Next time you’re in the gym—tonight, tomorrow, or right now—climb on a set of parallel bars and start becoming, a “dippin’ machine.” Dips are hard. You won’t want to do them at first, but there’s no more effective assistance move for your chest and triceps. “Dips suck,” says Jesse Burdick, an elite powerlifter and trainer at the Re-Active Gym in Pleasanton, Calif. “But you have to do them. Adding dips to your workouts is the fastest way to build mass in your upper body and to push your bench numbers through the roof.”

There are certain exercises— squats, for example— that can raise your strength and size levels across the board, and that’s precisely what happens when you focus on dips. Work your way up from churning out more body-weight reps each time to eventually adding weight, and you’ll reap the rewards of a bigger bench press and better definition throughout your entire upper body.

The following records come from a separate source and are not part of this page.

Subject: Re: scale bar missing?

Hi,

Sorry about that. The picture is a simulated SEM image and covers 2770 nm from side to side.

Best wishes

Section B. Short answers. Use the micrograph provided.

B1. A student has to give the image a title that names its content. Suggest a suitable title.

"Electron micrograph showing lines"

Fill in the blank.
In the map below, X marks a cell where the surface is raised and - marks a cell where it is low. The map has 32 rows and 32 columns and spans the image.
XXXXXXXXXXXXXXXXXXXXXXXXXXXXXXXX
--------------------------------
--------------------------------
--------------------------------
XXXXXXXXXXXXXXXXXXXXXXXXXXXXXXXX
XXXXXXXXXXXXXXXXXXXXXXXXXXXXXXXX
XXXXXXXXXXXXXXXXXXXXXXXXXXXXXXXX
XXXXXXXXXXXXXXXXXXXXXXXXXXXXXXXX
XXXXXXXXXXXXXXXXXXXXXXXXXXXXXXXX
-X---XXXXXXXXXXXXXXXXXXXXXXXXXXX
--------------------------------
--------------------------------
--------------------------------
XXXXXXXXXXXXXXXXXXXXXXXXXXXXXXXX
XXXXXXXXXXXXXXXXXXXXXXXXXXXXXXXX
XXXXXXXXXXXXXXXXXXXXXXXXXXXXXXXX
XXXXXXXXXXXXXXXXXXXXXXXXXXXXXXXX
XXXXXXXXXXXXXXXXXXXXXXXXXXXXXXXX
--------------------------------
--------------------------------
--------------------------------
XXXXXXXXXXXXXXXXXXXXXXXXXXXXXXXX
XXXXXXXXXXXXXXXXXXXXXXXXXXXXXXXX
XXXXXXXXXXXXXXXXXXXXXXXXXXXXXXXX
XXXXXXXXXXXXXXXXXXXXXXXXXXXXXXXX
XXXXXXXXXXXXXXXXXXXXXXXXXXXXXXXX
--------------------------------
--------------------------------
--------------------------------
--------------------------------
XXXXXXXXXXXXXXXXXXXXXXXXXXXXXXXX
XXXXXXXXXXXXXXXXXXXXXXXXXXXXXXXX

The type of dip bars you have isn’t all that important. If you have access to an angled pair, more power to you, but it’s not necessary to use anything more complicated than a basic set of parallel bars. If your gym doesn’t have a belt for attaching plates, invest in one. Once you develop the capacity for higher-rep sets, you’ll need to start adding weight.

AMRAP Dip Workout

To get started, simply perform three sets of as many reps as you can without training to failure. Do this twice per week—on your chest or triceps days if you follow a body-part split, or on your bench days if you train on an upper/lower schedule. For each workout, try to exceed the number of reps you performed the week before, adding extra sets if necessary.

Once you’re capable of cranking out 70 or more reps in three or four sets, hang a 25-pound plate on your dip belt, reduce your rep count, and start the process over again.